NASA’s Newest Spacecraft will Explore the Galaxy in Search of Undiscovered Planets
We are in an exciting time during the age of space exploration, as NASA launches a new exoplanet hunter that will be search for previously unknown worlds. Known as the Transiting Exoplanet Survey Satellite, or TESS for short, the futuristic spacecraft will venture out into the cosmos to discover potentially life-harboring planets. TESS lifted off from Cape Canaveral Air Force Station, and separated from it rocket ride after a 49 minute launch.
TESS is taking over as NASA’s old exoplanet hunter, Kepler, runs out of fuel in the coming months. While Kepler’s goal was to simply locate exoplanets (which it was very successful in), TESS will be searching for planets closer to stars similar to Earth in composition, allowing for NASA researchers to study whether these planets are capable of supporting life.
Over the next two years, TESS will scan over 200,000 nearby stars, and look for the telltale dimming that displays evidence of exoplanets. This occurs when an exoplanet, which is incredibly difficult to spot, continues its orbit in front of its star, resulting in telescopes being able to determine the size and composition of the celestial body. From there, TESS will analyze whether these exoplanets are small and mostly rocky, similar to that of Earth. One of the exciting aspects about TESS is that it will be capable of scanning a field of view that is 400 times bigger than Kepler, allowing for a more accelerated research process.
TESS will utilize four cameras, and will focus on just one patch of the sky for a total of 27 days before moving on to the next patch. The types of worlds that TESS will most likely find are those that are orbiting small stars called red dwarfs, which are quite abundant throughout the galaxy. Since red dwarfs emit much less energy than our sun, these planets will orbit these stars much closer, meaning a year in our time on these planets would only last a dozen or so days.
Sara Seager, a planetary scientist at MIT and deputy science director for TESS, told The Verge, “They’re not going to be Earth-like, but what’s so interesting is that we don’t really know what we’re going to find.” She says she is also excited at the possibility of discovering super-Earths, which are strange in-between planets that are two to three times the size of Earth, while still maintaining a rocky composition.

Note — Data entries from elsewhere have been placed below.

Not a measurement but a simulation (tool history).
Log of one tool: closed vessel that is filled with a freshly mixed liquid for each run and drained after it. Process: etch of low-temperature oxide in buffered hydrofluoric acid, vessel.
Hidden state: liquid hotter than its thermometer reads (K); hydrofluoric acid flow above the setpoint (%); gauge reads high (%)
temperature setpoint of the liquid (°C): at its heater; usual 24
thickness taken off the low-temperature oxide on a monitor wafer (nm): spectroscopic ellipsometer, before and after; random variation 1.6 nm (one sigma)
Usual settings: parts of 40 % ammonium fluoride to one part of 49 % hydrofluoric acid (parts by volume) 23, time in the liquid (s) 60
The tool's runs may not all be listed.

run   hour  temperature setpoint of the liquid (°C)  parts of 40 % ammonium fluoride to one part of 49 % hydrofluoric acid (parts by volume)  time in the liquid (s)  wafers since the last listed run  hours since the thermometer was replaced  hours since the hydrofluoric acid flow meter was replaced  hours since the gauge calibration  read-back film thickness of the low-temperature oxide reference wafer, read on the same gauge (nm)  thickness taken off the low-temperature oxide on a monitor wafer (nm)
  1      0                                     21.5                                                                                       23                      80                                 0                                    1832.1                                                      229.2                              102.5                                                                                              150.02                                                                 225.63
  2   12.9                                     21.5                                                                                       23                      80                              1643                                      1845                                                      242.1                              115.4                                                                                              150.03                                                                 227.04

When NASA’s next big space observatory, the James Webb Space Telescope, comes online, astronomers will be able to make use of its powerful telescopes to actually peer into the atmosphere exoplanets discovered by TESS. However, the James Webb Telescope is set to launch in 2020, so we have a little bit of time before we can do such things. In the meantime, be on the lookout for a wide range of newly discovered planets by TESS. Soon, we will have an extensive catalogue of new planets that will be the focus of future studies.